You found a job posting. The title fits. The pay looks strong. Before you spend two hours tailoring your resume, read the listing again. Carefully.
FTC data shows job scam reports tripled between 2020 and 2024, with losses jumping from $90 million to over $500 million in four years. At the same time, a 2025 analysis of LinkedIn listings found roughly 27% of U.S. job postings were likely ghost jobs with no real intention to hire. More than one in four.
The posting itself tells you a lot before you ever apply. You don't need to call the company, run a background check, or wait three weeks to figure out something is wrong. The job description red flags are usually right there in the text, hiding in plain sight.
This guide gives you a structured way to evaluate any posting before you invest your time. Severe red flags should stop the process immediately. Hard red flags are strong reasons to pause. Soft red flags are not proof of fraud, but they deserve scrutiny, especially when several appear together.
You can often spot a fake job posting before you send anything.
What Counts as a Real Job Description Red Flag?
A job description red flag is any signal in a posting that suggests the opportunity is fraudulent, misleading, or not worth your time. Red flags in job descriptions are not the same as signs of a bad employer or a dysfunctional culture. This guide focuses specifically on postings that were never going to result in legitimate employment.
The patterns are consistent across thousands of fraudulent listings. Reading any posting carefully, before you touch your resume, gives you a real edge.
The severity framework matters because the right response is different at each level. A severe red flag means walk away now. A hard red flag means verify before going further. A soft red flag means stay alert and look for company. The framework is cumulative, not absolute: one flag is a question; three flags are an answer.
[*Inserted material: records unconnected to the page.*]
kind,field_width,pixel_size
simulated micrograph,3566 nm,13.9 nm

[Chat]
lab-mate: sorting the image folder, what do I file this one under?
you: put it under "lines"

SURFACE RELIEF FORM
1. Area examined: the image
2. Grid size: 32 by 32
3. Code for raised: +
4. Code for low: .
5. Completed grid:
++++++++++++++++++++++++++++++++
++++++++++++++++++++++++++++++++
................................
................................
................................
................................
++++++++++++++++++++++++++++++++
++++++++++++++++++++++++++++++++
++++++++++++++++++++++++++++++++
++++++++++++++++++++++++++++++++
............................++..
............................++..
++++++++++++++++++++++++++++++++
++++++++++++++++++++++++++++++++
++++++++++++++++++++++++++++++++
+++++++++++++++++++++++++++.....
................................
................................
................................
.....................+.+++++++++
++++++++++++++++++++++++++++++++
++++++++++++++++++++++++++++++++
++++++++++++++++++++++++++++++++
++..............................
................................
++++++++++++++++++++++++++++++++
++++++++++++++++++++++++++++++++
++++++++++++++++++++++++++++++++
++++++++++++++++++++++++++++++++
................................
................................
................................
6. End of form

Severe Job Description Red Flags: Stop Immediately
These are not warning signs. They are near-certain indicators of a scam job posting, and among the clearest signs a job is a scam. If you see any of the following, do not apply, do not respond, and do not share any personal information.
The posting asks you to pay for anything
Real employers don't charge candidates. Not for equipment, training, certifications, a background check, or software access.
The FTC is direct on this point: if someone asks you to pay to get a job, that is a scam. The payment method often signals the type. Gift cards, wire transfers, cryptocurrency, and peer-to-peer apps like Zelle are common because they're nearly impossible to trace or reverse.
Watch for the fake equipment advance. The "employer" sends you a check, asks you to deposit it and buy equipment from a vendor they specify, and the check bounces after you've already sent the money. The Social Security Administration's job scam guidance identifies this as one of the clearest signs of fraud in the hiring process.
If you're asked to forward funds on behalf of an employer: stop. That's money laundering. You're not a courier. You're an intermediary in a crime.
The posting asks for your SSN, SIN, or passport before any interview
Your Social Security Number, Canadian SIN, and passport are documents you provide after an offer is accepted, through a verified HR system, for legal onboarding. That is the only context where this information belongs.
If a posting or early-stage form requests this upfront, the goal is identity theft. FTC guidance on this pattern is unambiguous: legitimate employers don't ask for sensitive personal data before an interview.
The same applies to bank routing numbers, driver's license images, and credit card photos. These don't belong in a job application. Ever.
The posting involves forwarding packages or money on someone else's behalf
This is a reshipping scam or money mule operation. The "job" is framed as a logistics coordinator, package inspector, or financial processor role. In reality, you're moving stolen goods or laundered funds, and you can face criminal liability even if you didn't know the full picture.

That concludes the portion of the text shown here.